3 jars of pickled vegetables

Download: Easy Homemade Pickles

Overview: Make homemade pickles any time of year using homegrown or purchased vegetables. Refrigerator pickles are a tasty, nutritious treat and fun gift for family and friends! Best of all, they don't require canning and will stay fresh in the refrigerator for up to two weeks.


  • 3 cups apple cider vinegar (or distilled white vinegar)
  • 3 cups water
  • 2 Tablespoons kosher salt (you can use regular iodized salt but it may discolor the pickles slightly)
  • 2 Tablespoons sugar
  • 2 Tablespoons (or more) pickling spices*
  • 3 to 4 clean, pint-sized canning jars with tight-fitting lids
  • Non-reactive saucepan (stainless steel or glass; avoid aluminum)
  • Vegetables: cooked beets (shown below) or any of the following vegetables, which can be pickled without cooking: carrots, cauliflower, green beans, radishes, cucumbers, onions, peppers, etc.

*You can purchase a pickling spice blend or create your own using a combination of the following to make up a total of 2 Tablespoons: allspice, dill seed, mustard seed, crushed chili pepper, peppercorn, bay leaf, clove, coriander seed.

Note: The pickling brine recipe makes enough for approximately 4 pint jars, depending on the amount of vegetables in each jar.

Approximate Time to Complete: 1 hour to roast beets, if using. 1/2 hour to make pickles

Location: Indoor

Ages: All ages

Season: Any season

Most vegetables, including carrots, cauliflower, green beans, radishes, cucumbers, and onions, can be pickled raw using the following instructions. (Beets are best cooked first.) Wash the vegetables, and then cut them into slices, chunks, or spears so they fit into the jars. The following photos illustrate how to make pickled beets.

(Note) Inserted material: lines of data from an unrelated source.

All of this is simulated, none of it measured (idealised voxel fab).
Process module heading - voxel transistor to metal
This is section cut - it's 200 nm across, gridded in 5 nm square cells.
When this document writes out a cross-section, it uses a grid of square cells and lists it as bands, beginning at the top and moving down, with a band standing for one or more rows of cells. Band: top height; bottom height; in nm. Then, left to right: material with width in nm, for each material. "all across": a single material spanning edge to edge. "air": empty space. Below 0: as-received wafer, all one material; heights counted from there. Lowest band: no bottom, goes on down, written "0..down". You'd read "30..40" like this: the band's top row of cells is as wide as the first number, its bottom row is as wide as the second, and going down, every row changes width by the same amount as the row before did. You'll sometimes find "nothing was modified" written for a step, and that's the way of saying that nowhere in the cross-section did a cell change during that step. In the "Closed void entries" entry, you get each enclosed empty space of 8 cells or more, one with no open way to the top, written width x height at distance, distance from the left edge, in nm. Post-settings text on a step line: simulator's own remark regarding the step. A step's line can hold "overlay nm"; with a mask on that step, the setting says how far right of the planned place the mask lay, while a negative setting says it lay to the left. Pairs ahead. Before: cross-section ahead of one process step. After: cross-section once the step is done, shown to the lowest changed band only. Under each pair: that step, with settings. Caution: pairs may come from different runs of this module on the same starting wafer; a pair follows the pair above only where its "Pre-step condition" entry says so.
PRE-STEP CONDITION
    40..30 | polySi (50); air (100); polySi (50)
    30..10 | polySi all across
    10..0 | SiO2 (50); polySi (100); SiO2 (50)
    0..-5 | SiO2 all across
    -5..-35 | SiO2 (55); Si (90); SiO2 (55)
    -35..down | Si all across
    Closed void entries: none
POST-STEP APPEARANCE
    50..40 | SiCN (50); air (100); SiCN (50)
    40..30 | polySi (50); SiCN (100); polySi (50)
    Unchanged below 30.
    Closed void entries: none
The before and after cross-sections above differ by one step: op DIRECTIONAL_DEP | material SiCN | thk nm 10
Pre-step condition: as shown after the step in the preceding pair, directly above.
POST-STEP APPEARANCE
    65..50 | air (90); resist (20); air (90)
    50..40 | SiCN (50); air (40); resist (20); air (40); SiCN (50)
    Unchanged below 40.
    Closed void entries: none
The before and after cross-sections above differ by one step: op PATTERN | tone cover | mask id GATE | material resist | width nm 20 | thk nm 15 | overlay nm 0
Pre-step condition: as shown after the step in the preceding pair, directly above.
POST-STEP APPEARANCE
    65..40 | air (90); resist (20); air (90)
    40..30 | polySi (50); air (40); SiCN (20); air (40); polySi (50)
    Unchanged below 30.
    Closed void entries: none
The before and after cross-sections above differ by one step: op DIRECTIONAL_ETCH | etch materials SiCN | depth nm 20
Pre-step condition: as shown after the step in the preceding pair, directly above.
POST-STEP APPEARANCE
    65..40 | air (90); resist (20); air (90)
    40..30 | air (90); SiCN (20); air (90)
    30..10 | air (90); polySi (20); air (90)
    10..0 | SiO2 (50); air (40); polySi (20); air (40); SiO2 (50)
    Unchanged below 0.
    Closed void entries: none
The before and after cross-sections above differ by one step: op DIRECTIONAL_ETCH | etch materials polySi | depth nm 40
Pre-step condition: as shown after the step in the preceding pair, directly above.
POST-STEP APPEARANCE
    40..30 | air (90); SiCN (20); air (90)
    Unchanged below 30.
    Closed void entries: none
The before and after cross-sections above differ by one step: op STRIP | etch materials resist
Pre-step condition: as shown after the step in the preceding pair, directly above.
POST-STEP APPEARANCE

These beets were roasted in the oven for about an hour. Once cooled, the slippery skins slide right off — a perfect job for young hands! Beet juice can stain countertops and clothing, so do this job over a sink.

peeling roasted pickles

Once the beets are peeled and rinsed, cut them into slices or chunks. The beets are soft enough to cut with a regular table knife, so young picklers may be able to do this themselves. If in doubt, let older kids slice the beets, or do it yourself.

slicing beets for pickling

Chopping beets into pieces will help fit more of them in a jar, and makes snacking on them easier.

chopping beets

Beautifully beet-stained hands!

beet-stained hands holding chopped beets

Place the beet slices and chunks into a canning jar. You need a sturdy jar because you'll be pouring hot liquid into it.

placing beet chunks into canning jar

Create the pickling brine by placing the water, vinegar, salt, and sugar into a large saucepan and bringing it to a boil. Simmer for a minute or two, stirring until the sugar and salt are dissolved. Add the pickling spices, simmer for a few more minutes, and then turn off heat.

preparing pickling brine

Carefully pour the hot liquid over the beets, making sure the beets are completely submerged in the brine.

Allow the jars to cool to room temperature. Once they're cool, cover and refrigerate for a few days, so the vegetables take up the flavored brine.

3 jars of pickled vegetables

Then it's time to enjoy your creations! From left: red onions and cauliflower, beets, and carrots. Keep the jars in the refrigerator and be sure to eat them within two weeks.